That's why iron mining executives looking for a quick turnaround are bound to be disappointed. Huge iron mining projects that were financed back when the industry forecast was for many more years of blue sky and sun have yet to even ramp up production.

It probably sounds odd that too much capital was the problem, when most business people only complain of never quite having enough. But a glut of capital leads inevitably to a glut of production and the eventual collapse of prices.

Minnesota mining entrepreneur Larry Lehtinen, who has worked in the industry since he was in college in the 1970s, hasn't seen anything like this downturn before. As for the cause, he said, it starts with the expansionary monetary policies of central banks that followed the Great Recession.

The U.S. Federal Reserve tried to get the economy moving by buying debt securities to flood the banking system with money, driving short-term interest rates to near zero. The Fed ended its quantitative easing program last year, but other central banks have kept at it.

Investors, awash in capital, kept looking around for better opportunities to generate a return when the alternatives like government bonds paid interest of next to nothing.

In normal markets, the investors have a key job to play in keeping commodity markets more or less in balance, putting the brakes on new financing when growth plans start to look unrealistic. That's when a mine expansion a long way from the mining company's home market, or with no proven customer base, looks too risky to finance at any price and gets turned down flat.

In the last few years, in an era of very low interest rates, a mining project that no investor in 1999 likely would've touched suddenly looked pretty attractive.

News that Rio Tinto PLC was able to sell $1.25 billion worth of five-year bonds at 2.25 percent interest a few years ago was typical of the announcements of a handful of the biggest mining companies, which together in 2012 raised more than $41 billion by selling dollar-denominated bonds.

"There is a huge demand for debt," a Brazilian fund manager told the Wall Street Journal, after investors had snapped up more bonds issued by the Brazilian-based mining giant Vale.

Never before had it been that easy to get funding, Lehtinen said, having watched all of this unfold. The same thing was happening in oil and other commodity industries.

Commodity producers had a good story to tell investors, too, because the same thought process that brought investors flocking to them was going on in China. The Chinese government more or less had ordered banks to put more money into more factories, apartments and infrastructure projects.

"You had people scouring the planet looking for ways to produce more iron ore," Lehtinen said. "We were one of those parties."

Lehtinen is the CEO of Grand Rapids-based Magnetation, an upstart he took over in early 2008. He saw a downturn coming and hurried to get Magnetation established.

"I knew iron ore prices wouldn't stay at $191," he said, referring to peak per-ton prices reached in 2011. "I didn't think they'd get down to $37."

He described himself as being in the unusual position of being a beneficiary of the cheap-capital distortion in the financial markets as well as a victim of the bust.

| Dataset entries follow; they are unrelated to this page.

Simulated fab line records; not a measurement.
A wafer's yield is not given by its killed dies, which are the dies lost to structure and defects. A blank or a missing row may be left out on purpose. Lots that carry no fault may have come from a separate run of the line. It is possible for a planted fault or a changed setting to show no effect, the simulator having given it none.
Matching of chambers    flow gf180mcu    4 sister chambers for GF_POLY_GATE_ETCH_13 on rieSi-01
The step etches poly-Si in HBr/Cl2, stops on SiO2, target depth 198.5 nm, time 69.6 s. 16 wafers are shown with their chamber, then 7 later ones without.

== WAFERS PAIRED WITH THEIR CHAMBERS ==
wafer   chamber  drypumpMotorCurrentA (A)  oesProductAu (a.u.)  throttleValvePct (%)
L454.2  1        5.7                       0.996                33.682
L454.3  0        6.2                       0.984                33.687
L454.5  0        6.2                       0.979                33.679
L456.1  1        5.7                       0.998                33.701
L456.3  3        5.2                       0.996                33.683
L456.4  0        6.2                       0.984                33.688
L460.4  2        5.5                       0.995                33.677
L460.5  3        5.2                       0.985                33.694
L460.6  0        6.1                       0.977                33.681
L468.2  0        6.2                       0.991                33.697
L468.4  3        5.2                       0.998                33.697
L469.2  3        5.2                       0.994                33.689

In the spring of 2008 it was just he and his wife working on Magnetation, hoping to prove the commercial viability of a new process that recovers the remaining iron from old iron ore waste. In a few years it grew to more than 500 employees and about $1 billion in asset value, "an amazing story in many ways," he said.

Among those ways is that Magnetation got funded. That included $425 million of high-yield bonds at a price that was, he said, historically cheap.

Now, Magnetation is operating under bankruptcy protection. The employee count is about 400.

Magnetation's project was an exciting development for Minnesota but it was dwarfed by the size of the new operations built by the biggest mining companies.

The news lately is of sharply reduced budgets, as when London-based Rio Tinto said it slashed its 2016 capital budget to just $4 billion, down from $17.6 billion it spent on capex as recently as 2012. Its iron ore project list as of 2013 added up to more than $20 billion in new investment.

"The Roy Hill mine in Australia is only ramping up right now and it's a 50-million ton facility," Lehtinen said. "That's more than the entire Mesabi Iron Range produces in all of our operations combined."

Vale also has a new mine project it's been working on, in Brazil, known simply as S11D. At about $15 billion of total investment, it's been called the biggest iron ore mining project ever. When mining gets underway, S11D will eventually add something like 90 million metric tons of annual production to the market.

Minnesota mining firms supplied Great Lakes steel companies that were hard to reach from abroad. But the Minnesotans still couldn't avoid getting hurt when global iron ore output soared.

"The whole metallics complex gets pulled down with it," Lehtinen said. "Scrap prices came down. Pig iron prices came down. Iron pellets are down. All because of the oversupply created by the massive overbuilding in Brazil and Australia."

He hesitates to guess how long it will take for the excess capacity to be absorbed. The European Commission pegged the excess annual production of Chinese steelmakers at 325 million metric tons. That's almost twice the output of the entire European steelmaking industry.

Lehtinen's goal for Magnetation is to restructure "a company built for $100-per-ton ore" so it can "live in a $40 per-ton-world." In a brief conversation last week, he sounded more optimistic than he had earlier, citing a hopeful pickup in demand from China.

When we met last month, he showed me a small container of iron nuggets like those produced by the Steel Dynamics plant on the Iron Range, one he had helped establish and one that will be closed for at least another year.

Recent prices for this iron were around $200 per ton, Lehtinen said, and only a recovery back to $400 or even $600 makes the plant viable again. "It will get back there," he said. "I don't know if it will in my lifetime."